Annie Wersching, who died yesterday at the age of 45, belonged in the very best strata of the acting industry. Not quite a household name, Wersching was nevertheless a safe pair of hands who was able to drift into almost any show for an unspecified amount of time – sometimes just one episode, sometimes as a main character – and elevate it without even seeming to try.
In fact, so broad was Wersching’s filmography that almost everyone will remember her best for something different. Fans of The Vampire Diaries will know her as Lily Salvatore, the evil vampire who blew in during the later stages of the show in a flurry of stabbings, slapping and biting. She had a brief but important role in the Halle Berry sci-fi series Extant, as a woman committed to ridding the world of advanced technology.
This sort of thing was Wersching’s bread and butter. Give her a big, mainstream, relentlessly American show – usually a procedural so serious that it verged on self-parody – and she could be relied upon to commit herself totally to the part. It was a skill that served her well on any number of series. An episode of CSI. An episode of NCIS. Blue Bloods. Major Crimes. Cold Case. Rizzoli & Isles. The Dallas reboot. The Hawaii Five-0 reboot. In the Amazon Prime series Bosch, Wersching was able to exploit this talent for several episodes, playing a Hollywood cop who makes up the rules as she goes along and Harry Bosch’s love interest. Although her character’s arc burned out almost completely within the space of the first season, Wersching made such an impression that she kept popping up for the rest of the series.
There’s a lovely symmetry in the fact that Wersching’s screen career was bookended with Star Trek projects. Her first role, in a 2002 episode of Star Trek: Enterprise, was nothing to write home about; in the season one episode Oasis, she played a small but pivotal function as a Kantare woman who maintains a holographic reality to protect the feelings of her grieving father. But her most recent role, in Star Trek: Picard last year, was a lot meatier. Wersching played the Borg Queen and, under an impressive set of prostheses, threw the show’s entire narrative into new and ambitious territory.
But despite all this, there is only really one role that will come to define Wersching’s legacy: as 24’s Renee Walker.
To understand the importance of Renee Walker is to have to place 24 in some sort of historical context. Wersching didn’t appear until season seven, by which time 24 had expanded and mutated into a genuinely grotesque facsimile of itself. The previous season landed with an ugly thump both in terms of storytelling – witness the nuclear bomb that went off in a large California city in the morning, only to be completely forgotten about by lunchtime – and its politics. Torture had become such a go-to way to expedite the narrative that it was used relentlessly and gratuitously, and a backlash had formed.
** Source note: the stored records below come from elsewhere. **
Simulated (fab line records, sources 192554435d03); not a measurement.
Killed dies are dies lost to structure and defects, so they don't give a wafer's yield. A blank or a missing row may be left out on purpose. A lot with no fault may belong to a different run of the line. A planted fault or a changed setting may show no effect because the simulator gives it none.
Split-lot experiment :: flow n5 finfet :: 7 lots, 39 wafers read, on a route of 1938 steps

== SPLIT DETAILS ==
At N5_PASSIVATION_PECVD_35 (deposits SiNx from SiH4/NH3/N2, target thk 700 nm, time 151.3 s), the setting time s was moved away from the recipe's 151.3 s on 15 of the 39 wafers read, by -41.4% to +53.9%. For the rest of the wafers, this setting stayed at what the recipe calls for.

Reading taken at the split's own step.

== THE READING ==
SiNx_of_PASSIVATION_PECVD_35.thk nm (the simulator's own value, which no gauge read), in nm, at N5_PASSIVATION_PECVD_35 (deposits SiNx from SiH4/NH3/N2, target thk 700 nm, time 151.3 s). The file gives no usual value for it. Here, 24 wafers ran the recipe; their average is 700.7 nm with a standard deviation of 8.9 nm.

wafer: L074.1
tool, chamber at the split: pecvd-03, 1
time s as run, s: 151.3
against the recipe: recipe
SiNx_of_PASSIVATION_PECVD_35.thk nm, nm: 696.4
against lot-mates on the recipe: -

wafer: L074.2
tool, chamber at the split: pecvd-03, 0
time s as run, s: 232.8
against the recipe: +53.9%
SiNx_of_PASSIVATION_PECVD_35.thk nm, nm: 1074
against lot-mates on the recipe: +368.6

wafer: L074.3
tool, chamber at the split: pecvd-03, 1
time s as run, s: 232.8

Renee Walker was created as the antidote to that, a way of bringing 24 back down to a more human level. The season starts with Jack Bauer being hauled into a Senate hearing about the frequency of his torture, and Walker is the agent tasked with keeping him on a short leash. Jack Bauer being Jack Bauer, though, it isn’t long before he starts torturing people again, and it’s Walker’s job to look as conflicted and appalled about this as the viewers.
Eventually, though, she finds herself seduced by it, and starts torturing people herself. Again, however, this comes at a cost. Unlike Jack, she is unable to live with the consequences of her actions and becomes a fragile shell of her former self. In the following season she stabs Jack, then has sex with him and is murdered by a sniper. In the world of 24, that’s about as poetic a send-off as you get.
Wersching’s death came as a shock not only because she was so young, but because she was the sort of actor you can easily take for granted. In reality, not every performer can slot into the machinery of a big show while still making an impact, but she was able to do it seamlessly. Her career could have stretched on for decades to come.